Space is already plenty filled with all our manufactured junk, and it’s about to get submerged in even more of it. 3D printing is coming to an orbit near you!
A California startup called Made In Space wants to make 3D for use in orbit. The idea is to give consumers the opportunity to allow their own satellites to be built right there, several hundred miles above Earth’s surface. Plans are in motion to send up a printer capable of accepting printing instructions from the public and building whatever someone on the ground has in mind.
The company is just the latest in a group looking to make space technology something which regular individuals can more easily interact with. The opportunity to have one’s own specially designed objects floating above the earth could be a very unique way for children and young adults to get introduced to space science and technology, perhaps even replacing the very-popular CubeSats entirely.
Made In Space actually launched their first 3D printer and got it installed on the International Space Station last year. NASA used it to print a wrench based on designs drawn up on Earth. This milestone is actually a perfect emphasis for why 3D printing would be so useful up in space: It reduces the need to allocate costly resources for making objects here on earth and launching them into orbit. Instead, one can simply wait till a specific tool or piece of equipment is needed, and then send the plans up to the printer for construction. Several hours later, you have what you need, specifically catered to whatever the mission calls for.

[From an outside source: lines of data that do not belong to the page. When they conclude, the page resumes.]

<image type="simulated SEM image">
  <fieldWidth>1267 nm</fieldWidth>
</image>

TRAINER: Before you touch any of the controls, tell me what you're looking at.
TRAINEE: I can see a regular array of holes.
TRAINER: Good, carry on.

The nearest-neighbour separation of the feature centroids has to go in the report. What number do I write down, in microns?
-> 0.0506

Made In Space CTO Jason Dunn talks about this feat in a new video with the PBS News Hour, and expresses his reasons why 3D printing is a strong component of the future of space exploration.
Making this accessible to much more of the public, however, means the manufacturing power of a 3D printer in space will need to be a whole lot better. Made In Space and its partners are going to need to do a lot more testing to make this a reality, but they seem to be on their way. This won’t help the problem of orbital debris accumulation, but hey — you can’t win ‘em all.